16.10 - Using DBS Control Fields to Manage Memory - Teradata Database

Teradata Database Administration

Product
Teradata Database
Release Number
16.10
Release Date
April 2018
Content Type
Administration
Publication ID
B035-1093-161K
Language
English (United States)

The DBS Control utility displays and allows modification of various Teradata Database database-level configuration parameters. Several of these can be used to tune memory management and in that way affect system performance.

DictionaryCacheSize Performance Implications

The default value allows more caching of table header information and reduces the number of I/Os required. It is especially effective for workloads that access many tables (more than 200) and for those that generate many dictionary seeks.

Increase the size of the dictionary cache to allow the parser to cache additional data dictionary and table header information.

For tactical and Online Complex Processing (OLCP) type workloads, maintaining a consistently short, few-second response time is important. These workloads may benefit from a larger dictionary cache, particularly when their query plans have not been cached in the request cache. A larger dictionary cache will allow more dictionary detail, needed for parsing and optimizing, to remain in memory for a longer period of time. For query workloads with a response time of more than one minute, there may be no measurable difference when this field is set to a higher value.

IdCol Batch Size Performance Implications

The IdCol Batch Size setting involves a trade-off between insert performance and potential gaps in the numbering of rows inserted into tables that have identity columns.

A larger setting results in fewer updates to DBC.IdCol in reserving batches of numbers for a load. This can improve the performance of bulk inserts into an identity column table. However, because the reserved numbers are kept in memory, unused numbers will be lost if a database restart occurs, resulting in a gap in the numbering of identity columns.

PPICacheThrP Performance Implications

Under most use cases, the default value for PPICacheThrP is adequate, and should not be changed. However, if there are performance issues that might be addressed by adjusting this value, consider the information in this section.
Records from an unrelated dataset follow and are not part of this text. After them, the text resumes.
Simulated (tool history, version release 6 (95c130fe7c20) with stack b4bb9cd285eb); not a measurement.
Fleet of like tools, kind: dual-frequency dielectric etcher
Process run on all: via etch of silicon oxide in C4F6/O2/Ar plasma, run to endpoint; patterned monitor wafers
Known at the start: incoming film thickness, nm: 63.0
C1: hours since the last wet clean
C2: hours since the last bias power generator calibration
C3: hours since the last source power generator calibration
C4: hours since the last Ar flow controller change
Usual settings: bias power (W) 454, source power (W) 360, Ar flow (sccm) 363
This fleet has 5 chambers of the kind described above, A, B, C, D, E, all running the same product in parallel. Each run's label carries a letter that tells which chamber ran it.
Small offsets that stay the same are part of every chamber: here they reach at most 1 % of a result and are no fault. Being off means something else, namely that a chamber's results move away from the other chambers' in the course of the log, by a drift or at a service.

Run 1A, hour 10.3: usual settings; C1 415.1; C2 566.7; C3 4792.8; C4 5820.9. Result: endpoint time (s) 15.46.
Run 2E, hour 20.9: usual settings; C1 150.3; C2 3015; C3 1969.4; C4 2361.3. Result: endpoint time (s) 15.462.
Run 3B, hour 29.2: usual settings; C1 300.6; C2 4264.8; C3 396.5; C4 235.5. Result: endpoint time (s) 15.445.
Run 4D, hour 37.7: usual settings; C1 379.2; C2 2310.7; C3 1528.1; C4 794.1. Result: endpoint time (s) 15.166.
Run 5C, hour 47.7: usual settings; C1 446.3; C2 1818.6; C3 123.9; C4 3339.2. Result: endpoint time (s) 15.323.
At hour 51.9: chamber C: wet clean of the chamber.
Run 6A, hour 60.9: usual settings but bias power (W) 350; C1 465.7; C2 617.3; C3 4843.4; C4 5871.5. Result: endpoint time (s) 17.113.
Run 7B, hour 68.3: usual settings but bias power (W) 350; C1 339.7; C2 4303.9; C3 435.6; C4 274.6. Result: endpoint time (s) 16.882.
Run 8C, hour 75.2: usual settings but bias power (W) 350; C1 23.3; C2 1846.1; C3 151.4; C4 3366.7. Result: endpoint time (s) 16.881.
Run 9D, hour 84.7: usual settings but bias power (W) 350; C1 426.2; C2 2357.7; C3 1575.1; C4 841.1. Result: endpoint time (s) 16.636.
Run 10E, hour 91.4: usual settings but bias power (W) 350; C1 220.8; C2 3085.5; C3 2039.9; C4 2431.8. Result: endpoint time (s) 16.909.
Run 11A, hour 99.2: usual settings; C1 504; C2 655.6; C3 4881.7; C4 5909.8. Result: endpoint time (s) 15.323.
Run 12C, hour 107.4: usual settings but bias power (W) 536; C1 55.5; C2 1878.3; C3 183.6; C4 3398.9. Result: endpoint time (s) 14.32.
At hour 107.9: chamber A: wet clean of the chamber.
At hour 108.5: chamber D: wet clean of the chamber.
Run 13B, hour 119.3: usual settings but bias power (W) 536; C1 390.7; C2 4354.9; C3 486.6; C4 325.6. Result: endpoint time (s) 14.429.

The current data block for the corresponding partition (or buffer, in the case of inserts to column-partitioned tables) is associated with each context. The current set of data blocks or buffers (one for each context) are kept in memory, if possible, to improve the performance of processing the set of partitions at the same time. If there is a shortage of memory, these blocks or buffers may need to be swapped to disk. Excessive swapping, however, can degrade system performance.

Larger values may improve the performance of partitioning operations, as long as the following occur:

  • Data blocks or AMP buffers for each context can be kept in memory. When they can no longer be kept in memory and must be swapped to disk, performance may degrade.
  • The number of contexts does not exceed the number of nonempty, noneliminated partitions for partitioning operations. (If they do, performance will not improve because each partition can have a context, and additional contexts would be unused.)

In some cases, increasing the value of PPICacheThrP above the default value can provide a performance improvement for individual queries that do these partitioning operations. However, be aware of the potential for memory contention and running out of memory if too many of these queries are running at the same time.

The default setting of 10 is conservative, and intended to avoid such memory problems. With 80 AMP Worker Tasks (AWTs) per AMP on a system with the default setting of 10, the maximum amount of FSG cache that could be used for these partitioning operations is 80% of FSG cache memory, if all AMPs are simultaneously executing partitioning operations, such as sliding-window joins for 80 separate requests. For configurations that have more than 80 AWTs defined as the maximum, the setting is scaled to the number AWTs. For example, at the default setting of 10, a cap of 80% of FSG cache memory per AMP would still be in effect on such systems.

For many sites, the default may be too conservative. All 80 AWTs might not be running partitioning operations at the same time. If, at most, 60 partitioning operations are expected to occur at the same time, the value of PPICacheThrP could possibly be raised to 15. If at most 40 are expected, the value could possibly be raised to 20, and so on. The best value for this parameter is dependent on the maximum concurrent users expected to be on the system and their workload. No one value is appropriate for all systems.

Also, consider that the number of concurrent partitioning operations, such as sliding-window joins, may increase as partition usage is increased. Increasing the value may increase performance now without memory contention or running out of memory but, in the future, as more partitioning operations run concurrently, performance may decrease, or out of memory situations may occur.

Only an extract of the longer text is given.